Tuesday

A Workday without Internet and Email

For most of the day I was unable to access my email and Web accounts in my job at Bowling Green State University, a problem that the IT people indicated was due to a severed fiber optic cable in central Ohio. Especially problematic for me in particular is the fact that I am teaching three online sections of history classes, meaning that my courses were essentially dead today.

Luckily for me (though not necessarily for my students), Tuesdays are quite slow, as many online students use the weekend to complete their assignments and take quizzes. Still, it was quite odd to be staring at DNS error messages all day and not being able to visit my course shells, and the outage today was a reminder of just how dependent I have become on computers and computer networks.

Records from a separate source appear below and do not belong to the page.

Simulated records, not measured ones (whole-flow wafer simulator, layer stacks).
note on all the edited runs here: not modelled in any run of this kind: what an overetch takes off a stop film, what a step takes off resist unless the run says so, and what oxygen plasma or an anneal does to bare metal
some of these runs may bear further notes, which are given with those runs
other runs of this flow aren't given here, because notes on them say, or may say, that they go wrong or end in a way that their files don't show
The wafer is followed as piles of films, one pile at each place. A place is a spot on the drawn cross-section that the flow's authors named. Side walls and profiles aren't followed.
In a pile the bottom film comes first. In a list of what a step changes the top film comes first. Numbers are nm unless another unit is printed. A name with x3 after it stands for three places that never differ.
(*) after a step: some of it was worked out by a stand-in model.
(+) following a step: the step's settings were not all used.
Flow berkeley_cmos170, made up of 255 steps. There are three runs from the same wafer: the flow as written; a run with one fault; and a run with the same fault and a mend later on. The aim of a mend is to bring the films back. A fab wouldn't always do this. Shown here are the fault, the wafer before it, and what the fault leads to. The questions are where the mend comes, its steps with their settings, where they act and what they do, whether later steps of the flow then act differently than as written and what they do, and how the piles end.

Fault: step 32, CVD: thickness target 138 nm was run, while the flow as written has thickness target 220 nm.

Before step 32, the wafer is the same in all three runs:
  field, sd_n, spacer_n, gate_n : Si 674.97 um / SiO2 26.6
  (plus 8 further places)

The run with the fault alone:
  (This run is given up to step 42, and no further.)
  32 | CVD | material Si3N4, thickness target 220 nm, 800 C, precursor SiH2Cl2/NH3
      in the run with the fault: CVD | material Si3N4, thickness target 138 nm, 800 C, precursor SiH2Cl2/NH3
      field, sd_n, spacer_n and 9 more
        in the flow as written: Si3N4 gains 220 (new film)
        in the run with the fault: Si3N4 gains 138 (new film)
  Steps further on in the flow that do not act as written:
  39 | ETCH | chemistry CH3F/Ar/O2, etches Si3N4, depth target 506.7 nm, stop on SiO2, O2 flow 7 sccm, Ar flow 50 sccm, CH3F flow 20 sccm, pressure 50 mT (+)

Even stranger was the lack of email access, as most of my communication with my students and colleagues occurs via email. I suspect that I have experienced only a few weekday work hours without email access this semester, and today there was a span of over eight hours when messages did not get through to me. Of course, they still piled up and caused a virtual avalanche this afternoon when I finally accessed my account, but it was a rather surreal day for me.

This also happened to be a day when I guest-lectured for an ROTC class at BGSU, giving a brief overview of the history of the Middle East for the next generation of military leaders. So I traveled back in distant time to the era of face-to-face lectures and telephone communications, living the old-school academic life for a day.

And everything worked out in the end.